My latest weekend activity: creating logos for Fungrim, FLINT and mpmath. Why bother with logos for free mathematical software? Well, logos look good on websites, you can put them on t-shirts and coffee mugs (not that I need more coffee mugs — thanks conferences, and for the record I don't even drink coffee), you can make laptop stickers of them (I think this is supposed to protect the top lid from scratches and/or encourage extra inspections for your own security at the airport), and you can put them in your beamer slides instead of plain text (for those talks where you know that you're going to need every colored pixel you can get to help keep the audience awake).

Fungrim

The logo for Fungrim has the form of a 15-puzzle. The function graph shows a Dirichlet L-function, if you're wondering.

What are the ideas behind this logo? The function graph divided into several blocks symbolizes how a collection of formulas add up to a complete picture of a mathematical object. The same idea goes for the letter blocks adding up to "Fungrim". A 15-puzzle is also a nice mathematical object (Fungrim is about special functions, not mathematical puzzles, but special functions include combinatorial functions such as factorials useful for counting the number of positions of such puzzles). The missing square symbolizes the fact that a library of this kind always will have gaps, and actually building such a library is not entirely unlike solving an annoying puzzle. Visually factoring "Fungrim" into "Fun" and "Grim" symbolizes the entertainment value of the product. The transcendent synergy of all the aforementioned symbolisms symbolizes transcendental functions, and the use of such symbolisms itself symbolizes symbolic computation...

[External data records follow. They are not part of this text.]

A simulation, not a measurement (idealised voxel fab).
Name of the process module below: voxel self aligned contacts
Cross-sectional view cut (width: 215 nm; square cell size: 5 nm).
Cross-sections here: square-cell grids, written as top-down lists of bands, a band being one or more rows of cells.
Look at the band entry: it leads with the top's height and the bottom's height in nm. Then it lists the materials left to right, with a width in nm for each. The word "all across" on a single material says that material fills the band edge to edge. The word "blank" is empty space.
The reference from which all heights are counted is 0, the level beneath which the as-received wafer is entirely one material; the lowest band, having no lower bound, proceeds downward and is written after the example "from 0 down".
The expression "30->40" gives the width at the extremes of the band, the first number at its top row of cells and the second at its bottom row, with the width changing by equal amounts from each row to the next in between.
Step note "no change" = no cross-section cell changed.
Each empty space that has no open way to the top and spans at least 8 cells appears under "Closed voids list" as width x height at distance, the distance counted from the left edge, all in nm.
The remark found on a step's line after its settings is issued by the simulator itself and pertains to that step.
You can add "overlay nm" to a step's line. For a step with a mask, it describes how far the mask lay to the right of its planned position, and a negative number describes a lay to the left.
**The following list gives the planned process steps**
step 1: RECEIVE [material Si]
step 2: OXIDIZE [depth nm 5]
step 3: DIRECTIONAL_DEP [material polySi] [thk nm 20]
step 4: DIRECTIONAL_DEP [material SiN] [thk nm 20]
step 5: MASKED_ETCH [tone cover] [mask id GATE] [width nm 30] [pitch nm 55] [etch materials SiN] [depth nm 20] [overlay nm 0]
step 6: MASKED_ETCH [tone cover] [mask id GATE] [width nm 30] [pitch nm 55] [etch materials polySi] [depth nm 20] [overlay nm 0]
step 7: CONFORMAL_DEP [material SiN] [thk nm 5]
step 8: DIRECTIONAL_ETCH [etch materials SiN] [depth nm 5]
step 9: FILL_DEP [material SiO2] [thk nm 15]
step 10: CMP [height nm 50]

...I'm joking, of course. In reality, my first idea was to draw some kind of illustration of a magic book (an actual grimoire) with mathematics coming out of it, but I soon realized that this was going to take a lot of work to do well, so then I just drew some squares instead. Anyway, years from now, when Fungrim has become popular enough to expand into museums and theme parks, a 15-puzzle will make great physical souvenir!

FLINT

FLINT has never had a logo, despite being 13 years old now. The obvious idea for a logo around the word "flint" is some kind of flint axe or flint fire tool or just a flame to illustrate the same idea. A Google Image search for "flint logo" reveals that this has been done before. Well, that made me think. What's more badass than fire? Lightning.

Three versions, depending on your preference. Officially, the lightning bolt symbolizes that FLINT is fast as lightning, alternatively that FLINT's mighty polynomial arithmetic will supercharge any software that uses it. Unofficially, it's a warning sign to tell you that segfaults will strike like lightning if you forget to initialize your C variables. The logo is plain and brutal because FLINT is all about plain C code with brutal performance. Or is it brutally complex C code with plain performance? I always forget which is which. Anyway, the black and white version of the logo would totally work if FLINT were a metal band, and that can never be a bad thing. No, I'm not going to add an umlaut.

mpmath

mpmath has gone almost as long as FLINT without a logo. The wait is finally over!

The concept should be clear: a binary ruler with precision that goes to infinity, just like the floating-point arithmetic in mpmath. Plus, mpmath is pretty good at computing limits (infinite series, integrals, and so on). The choice of colors reflects my personal attachment to mpmath which has been a significant part of my life for a long time now: green and blue are my favorite colors, in that order (though I'm also partial to red, black, yellow, violet, white, orange, gray, chestnut, khaki, infrared, ultraviolet, transparent, and octarine).